Despite its previous failure with a network-based digital video recorder (DVR) service, Time Warner Cable is starting over. Now the big question is whether cable viewers will bite this time around.

North America's second largest MSO began rolling out a refurbished version of its prized network DVR concept in a pilot market two months ago. Aptly called "Start Over," the new software-driven, "DVR-lite" service is actually a cross between a DVR and video-on-demand (VOD) product. It enables digital cable subscribers to restart specially "enabled" shows in progress without any advance planning or new home recording gear, just by pressing the "select" button on their cable remotes. Viewers can also pause and rewind shows, just as they could with DVRs. However, they cannot fast forward or skip commercials.

Time Warner introduced Start Over after jettisoning its earlier, more ambitious network DVR project, known as "Mystro TV." Under that high-profile project, launched in 2002, the MSO sought to make its entire program lineup available on-demand to digital cable subscribers for up to two weeks at a time. But the company was forced to largely abandon that effort in late 2003 because of piracy and economic concerns of Hollywood TV producers and other content copyright owners.

Seeking to placate jittery TV programmers and advertisers, Time Warner has now scaled back the grand Mystro TV concept considerably. Rather than offer all TV programs on-demand for a long stretch of time, Start Over makes just select shows available and only during their normal broadcast viewing time. Once that viewing window ends, the show immediately disappears from the video server where it's been stored.

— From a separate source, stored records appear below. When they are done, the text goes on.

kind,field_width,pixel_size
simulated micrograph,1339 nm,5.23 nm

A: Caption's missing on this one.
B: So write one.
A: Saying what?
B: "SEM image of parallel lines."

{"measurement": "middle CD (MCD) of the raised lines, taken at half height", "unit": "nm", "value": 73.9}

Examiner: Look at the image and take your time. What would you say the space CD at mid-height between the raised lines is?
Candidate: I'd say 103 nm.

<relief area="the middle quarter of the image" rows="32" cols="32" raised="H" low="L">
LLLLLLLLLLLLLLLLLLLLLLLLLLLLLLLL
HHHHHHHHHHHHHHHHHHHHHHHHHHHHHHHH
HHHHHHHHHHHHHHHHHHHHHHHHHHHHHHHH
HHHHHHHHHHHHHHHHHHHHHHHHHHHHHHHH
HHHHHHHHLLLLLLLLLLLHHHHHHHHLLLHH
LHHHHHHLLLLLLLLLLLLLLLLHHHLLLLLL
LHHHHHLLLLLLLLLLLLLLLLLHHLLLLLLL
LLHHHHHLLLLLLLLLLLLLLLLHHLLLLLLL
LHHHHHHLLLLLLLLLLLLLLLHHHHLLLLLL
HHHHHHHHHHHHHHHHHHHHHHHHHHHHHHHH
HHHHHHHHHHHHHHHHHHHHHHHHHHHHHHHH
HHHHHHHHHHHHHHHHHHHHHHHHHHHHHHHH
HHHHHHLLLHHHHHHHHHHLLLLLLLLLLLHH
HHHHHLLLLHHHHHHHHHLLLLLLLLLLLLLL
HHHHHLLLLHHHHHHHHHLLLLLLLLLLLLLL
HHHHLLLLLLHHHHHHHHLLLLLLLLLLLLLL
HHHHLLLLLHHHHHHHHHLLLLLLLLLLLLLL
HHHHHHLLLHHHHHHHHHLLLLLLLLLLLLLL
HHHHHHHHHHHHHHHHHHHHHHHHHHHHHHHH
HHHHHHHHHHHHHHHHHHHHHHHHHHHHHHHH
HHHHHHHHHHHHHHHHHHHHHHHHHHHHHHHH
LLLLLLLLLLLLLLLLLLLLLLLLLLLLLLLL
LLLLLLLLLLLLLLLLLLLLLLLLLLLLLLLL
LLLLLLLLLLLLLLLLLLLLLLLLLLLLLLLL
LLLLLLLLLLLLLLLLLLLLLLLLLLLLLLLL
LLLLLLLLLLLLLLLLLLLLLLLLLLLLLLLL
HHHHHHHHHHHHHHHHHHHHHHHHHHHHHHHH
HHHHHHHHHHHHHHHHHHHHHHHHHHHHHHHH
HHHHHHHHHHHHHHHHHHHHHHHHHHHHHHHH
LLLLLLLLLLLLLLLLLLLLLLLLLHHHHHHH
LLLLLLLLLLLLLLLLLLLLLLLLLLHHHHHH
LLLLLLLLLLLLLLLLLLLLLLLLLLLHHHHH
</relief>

"As part of Time Warner Inc., we understand the importance of protecting content rights," Time Warner Cable Chairman & CEO Glenn Britt said in a prepared statement. He argued that "the functionality inherent in Start Over provides our partners with that protection."

Also, unlike the envisioned Mystro TV service, Start Over doesn't let viewers merrily fast-forward through annoying commercials. Instead, in a key distinction from true DVRs, the free service replays the program in its entirety, with all of the commercials in their proper order. Each commercial runs uninterrupted.

"With Start Over, viewers will never miss the beginning of desired programming ever again, and they will be less inclined to switch channels to another program," said Russell Booth, interactive media director for MediaCom, a large advertising and media buying agency. "Start Over should attract a larger cumulative audience for the shows we sponsor."

Despite these limitations that make Start Over something less than a true DVR product, Time Warner executives are betting that the new time-shifting service will appeal to cable subscribers because it's free and doesn't require additional recording equipment to be installed in the home. Company officials also believe that Start Over could prove popular with customers because it doesn't require them to program their TiVos or other DVRs in advance. Also, the scaled-back offering may ease programmer fears about network DVR services, paving the way for a more expansive Mystro-like service in the future.

"It's actually an extension of live TV," said a Time Warner spokesman. "What we're finding is that even people with DVRs are using it." He said the MSO hopes to disclose initial usage data soon.

Finally, Time Warner executives are counting on Start Over to help drive the company's digital penetration rates higher, just as the rollouts of DVRs and high-definition TV (HDTV) service have done in recent years. The MSO closed the third quarter with 5.2 million digital cable subscribers, after gaining a robust 149,000 digital customers in the summer period. Digital subscribers now make up 47.6% of Time Warner's base of 10.9 million cable customers.

Determined to get it right this time, Time Warner introduced Start Over to 10,000 digital cable customers in Irmo, SC -- part of the MSO's large Columbia, SC region -- on Halloween. The service features programming from 60 broadcast and cable networks, including channels owned by Time Warner, News Corp., NBC Universal, Scripps Networks and Viacom's cable division. The lineup of available networks includes NBC, the local NBC and WB Network stations, Animal Planet, Bravo, Cartoon Network, CNBC, CNN, Comedy Central, Food Network, Fox News, FX, Golf Channel, HGTV, HBO, MSNBC, MTV, National Geographic, Nickelodeon, TNT and Travel Channel, among others.

The MSO is relying on on-demand technology from Concurrent Computer Corp. to help run Start Over. Concurrent, which also supplied the technology for Time Warner's launch of subscription VOD in Columbia more than four years ago, stores the programming on one of its five "Real-Time Catcher" video servers in the Columbia area for fast playback.

Time Warner is also using BigBand Networks' Broadband Multimedia Router (BMR) to clean up the digital signals that the cable operator receives from the participating programmers. The BigBand BMR sends the encoded signals to a Mystro video server, which adds the instructions on which network shows can be used for the service. The Mystro server then passes on the signals to the Concurrent server for storage until viewers request their programs.

With Start Over now available to at least 25,000 digital cable subscribers in the Columbia area, plans call for expanding its availability to all 137,000 digital cable homes throughout the Columbia region over the next few months. Time Warner then aims to launch the service in several more, still undisclosed markets later in 2006. Plans also call for expanding the number of Start Over-enabled programs.

The Start Over rollout comes as Time Warner continues to promote its regular DVR service heavily. The MSO ended the third quarter with 1.3 million DVR subscribers, after netting 134,000 customers during the summer period. DVR users now make up nearly one-quarter, or about 24%, of the company's growing digital video base.